Multiset equivalence

Question

Let $a,b,c,d,e,f,g,h$ be natural numbers such that the multisets $\{a,b,c,d,a+b,c+d\}$ and $\{e,f,g,h,e+f,g+h\}$ are the same. Can we say that $\{a,b\}=\{e,f\}$ or $\{g,h\}$ ? and similarly $\{c,d\}=\{e,f\}$ or $\{g,h\}$ ? I have tried with case by case. Looks like it is correct. Is there an elegant proof for this ?

Answer 1

Notice that since all elements are non-negative, either $a+b$ or $c+d$ will attain the maximal value of the multiset, similarly for $e+f$ or $g+h$. After possible relabeling/swaping of $(a,b)$ with $(c,d)$ and $(e,f)$ with $(g,h)$, we can assume a maximal element is attained by $a+b$ and $e+f$, and so $$a+b=e+f\tag{1}.$$ Also, since the two multisets are equal, sums of their elements are also equal, so $2a+2b+2c+2d=2e+2f+2g+2h$, which means $$a+b+c+d=e+f+g+h\tag{2}.$$ Then subtracting $(1)$ from $(2)$, we have $$c+d=g+h\tag{3}.$$ By removing pairs of equal elements given by $(1)$ and $(3)$ from both multisets, we get $$\{a,b,c,d\}=\{e,f,g,h\}.\tag{4}$$

If $a\in\{e,f\}$, then $(1)$ implies $b\in\{e,f\}$ (and vice-versa), then $\{a,b\}=\{e,f\}$. Then by $(4)$ the only other option is $a,b \in \{g,h\}$, but then $\{a,b\}=\{g,h\}$ (the other inclusion is given by the same reasoning starting with $g,h$, leaving us with $g,h \in \{a,b\}$).

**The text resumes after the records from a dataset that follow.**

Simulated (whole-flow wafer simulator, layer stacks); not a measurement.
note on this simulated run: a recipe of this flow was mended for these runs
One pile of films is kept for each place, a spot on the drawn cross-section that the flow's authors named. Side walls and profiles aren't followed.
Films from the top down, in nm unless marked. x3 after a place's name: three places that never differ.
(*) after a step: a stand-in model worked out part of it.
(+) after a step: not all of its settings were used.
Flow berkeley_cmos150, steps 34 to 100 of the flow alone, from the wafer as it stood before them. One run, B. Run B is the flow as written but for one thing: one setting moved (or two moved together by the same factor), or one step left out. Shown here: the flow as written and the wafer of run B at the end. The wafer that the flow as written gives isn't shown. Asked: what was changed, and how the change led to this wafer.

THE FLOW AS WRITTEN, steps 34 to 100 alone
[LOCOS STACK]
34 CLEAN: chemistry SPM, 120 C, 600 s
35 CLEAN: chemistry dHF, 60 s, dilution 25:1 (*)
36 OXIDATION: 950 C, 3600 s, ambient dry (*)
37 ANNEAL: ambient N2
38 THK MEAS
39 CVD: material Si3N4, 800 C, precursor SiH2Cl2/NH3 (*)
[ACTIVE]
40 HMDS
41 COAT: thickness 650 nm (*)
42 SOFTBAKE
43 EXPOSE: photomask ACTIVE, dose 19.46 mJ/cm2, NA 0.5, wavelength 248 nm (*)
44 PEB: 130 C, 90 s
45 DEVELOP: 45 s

Finally, since either $\{a,b\}=\{e,f\}$ or $\{a,b\}=\{g,h\}$, removing these from $(4)$ also gives $\{c,d\}=\{g,h\}$ or $\{c,d\}=\{e,f\}$, as desired.

Remark. The non-negativity is crucial, otherwise we'd have for example $(a,b,c,d)=(1,-1,1,-1)$,$(e,f,g,h)=(0,1,0,-1)$ as a counterexample. No other assumption was used, so the claim holds for all non-negative real numbers.